So you might ask what I had before and what I upgraded to. Well here’s a quick run down:
Old PC
Core2Duo E6750 2.66GHz
ASUS P5K-E WiFi
4GB OCZ DDR2-800
Sapphire HD (ATi Radeon HD) 3870 O/C Edition 512MB
Hiper 580w PSU
2x80GB RAID0 (replaced with 64GB OCZ Vertex 2e SSD)
2x250GB RAID0
New PC
Core i5 3570K 3.4GHz
ASUS P8Z77-E LX
8GB G-Skill DDR3 2133MHz
Sapphire HD (AMD Radeon HD) 7770 O/C Edition 1GB
Hiper 580w PSU
64GB OCZ Vertex 2e SSD
2x250GB RAID0
Total cost: £430 delivered from ebuyer.com (cheap compared to a year ago, and compared to my old PC which was £620 new!)
As you can see I’m re-using some parts between machines as there is nothing wrong with the old HDD’s or the PSU. The next thing on my list might be a nice case or two new full HD monitors, I’ve not decided yet since it’s all about money! I also want to find the right deal on the monitors since I’ll be wanting 2 for my dual screens.
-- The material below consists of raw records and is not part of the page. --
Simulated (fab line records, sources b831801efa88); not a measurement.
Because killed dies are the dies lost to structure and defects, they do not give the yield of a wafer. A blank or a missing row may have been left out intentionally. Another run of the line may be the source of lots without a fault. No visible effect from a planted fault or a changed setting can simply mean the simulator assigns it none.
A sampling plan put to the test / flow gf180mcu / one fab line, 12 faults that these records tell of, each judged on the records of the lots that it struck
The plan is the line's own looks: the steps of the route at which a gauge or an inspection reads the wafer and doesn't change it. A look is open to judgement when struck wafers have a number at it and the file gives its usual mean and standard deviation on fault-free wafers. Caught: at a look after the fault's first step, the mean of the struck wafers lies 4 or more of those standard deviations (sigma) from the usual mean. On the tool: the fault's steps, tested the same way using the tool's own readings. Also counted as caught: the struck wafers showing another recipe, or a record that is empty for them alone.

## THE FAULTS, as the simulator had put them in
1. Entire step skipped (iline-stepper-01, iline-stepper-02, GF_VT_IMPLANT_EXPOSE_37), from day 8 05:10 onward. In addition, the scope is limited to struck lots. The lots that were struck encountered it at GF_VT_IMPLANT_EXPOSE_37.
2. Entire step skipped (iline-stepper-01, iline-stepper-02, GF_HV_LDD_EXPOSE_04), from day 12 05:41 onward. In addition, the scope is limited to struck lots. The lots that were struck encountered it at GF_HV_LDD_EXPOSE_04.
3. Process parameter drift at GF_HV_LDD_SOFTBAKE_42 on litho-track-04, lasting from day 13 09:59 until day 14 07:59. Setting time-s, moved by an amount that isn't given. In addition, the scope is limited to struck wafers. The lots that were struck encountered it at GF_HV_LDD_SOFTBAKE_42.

The speed difference between these machines is quite large. Boot up time had dropped by 2/3 down to just 24 seconds to the desktop, including BIOS and password screen. The machine is instantly usable when it hits the desktop even though it’s loading in the background still, which the old PC would make you wait about 5-10 seconds before it would open anything.
Installing Windows 7 SP1 tonight took 4 minutes! And it included 3 reboots! That took at least 3-4x longer on the old PC, so I was quite surprised. The difference a new CPU, memory and motherboard can make is immense. The SSD certainly helps any machine however so that should be your first upgrade point if the rest of your hardware is fairly good.
I’ve tried a few games, but one of the games I really wanted to try was Flight Simulator X, one I could never run on decent graphics because my system was too slow. Now I can happily run it on full graphics and still get about 30fps! The big downer is that it’s not multi-threaded, so it just maxes out a single CPU core. I suspect the CPU was always the bottleneck on my old PC.
Minecraft (as crap as Java is) now runs with virtually no lag compared to random bouts of it on my old PC. That’s pleased me a fair bit as the lagging often made it unplayable.
As for others, I’ll get to test those properly at the upcoming LAN party at my friends house in a couple of weeks.